It'll be located at 1900 Freeway Drive in Pueblo, which is the former Pepsi bottling facility.

"We've taken the facility and we are retrofitting it into a 234,000-square-foot grow facility that will be developed into three separate phases," said Geoff Thompson with Doyen Elements. "Phase one will take 9 to 11 months, and then the next two phases through an 18 to 24 month period of time."

Once construction is complete the entire facility will run 24/7. It'll have the capacity to produce between 60,000 and 70,000 pounds of cannabis product per year through the operators that are coming into it.

"It will create over 100 jobs in construction alone, as well as jobs for subcontractors and contractors coming through. Once it is operational, this facility will produce 180 jobs full time," Thompson said.

Pueblo City Councilman Bob Schilling was on hand for the groundbreaking ceremony and says the construction aspect of it will add a lot of money to the half cent sales tax money.

"It's also going to create with construction $60,000 in half-cent sales tax money that is going straight into economic development. Anybody that has a job is proud to have a job. Any job is honorable and they are bringing honorable work to town and increasing our economy," Schilling said.

"We've had close to $200 million of outside investment coming to Pueblo. For the most part, it's been facilities like this that have been vacant and these investment dollars have really revitalized construction. Contractors, real estate also created a ton of jobs after the fact as well," said Pueblo County Commissioner Sal Pace.

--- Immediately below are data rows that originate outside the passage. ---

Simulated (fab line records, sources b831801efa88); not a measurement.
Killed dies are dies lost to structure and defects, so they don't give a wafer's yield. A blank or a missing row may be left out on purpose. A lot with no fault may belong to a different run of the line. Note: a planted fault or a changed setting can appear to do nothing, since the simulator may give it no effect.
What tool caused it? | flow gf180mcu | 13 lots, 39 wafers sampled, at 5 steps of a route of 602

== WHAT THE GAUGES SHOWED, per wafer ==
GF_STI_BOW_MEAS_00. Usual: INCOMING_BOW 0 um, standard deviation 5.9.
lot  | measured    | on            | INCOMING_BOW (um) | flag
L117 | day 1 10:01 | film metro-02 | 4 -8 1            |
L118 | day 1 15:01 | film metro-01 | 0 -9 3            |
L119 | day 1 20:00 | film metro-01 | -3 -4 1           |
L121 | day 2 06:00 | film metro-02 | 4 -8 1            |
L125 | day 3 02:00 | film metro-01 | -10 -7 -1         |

Pace says a vast majority of the area where there are marijuana cultivations in Pueblo were vacant or run-down facilities.

Pace says a facility like this is not only creating construction jobs, it's taken a formerly run-down vacant facility and making it productive again.

"It's putting this facility and similar facilities on the tax roles and creating jobs in perpetuity," Pace said.

Doyen Elements says construction on the project should be complete in a couple of years.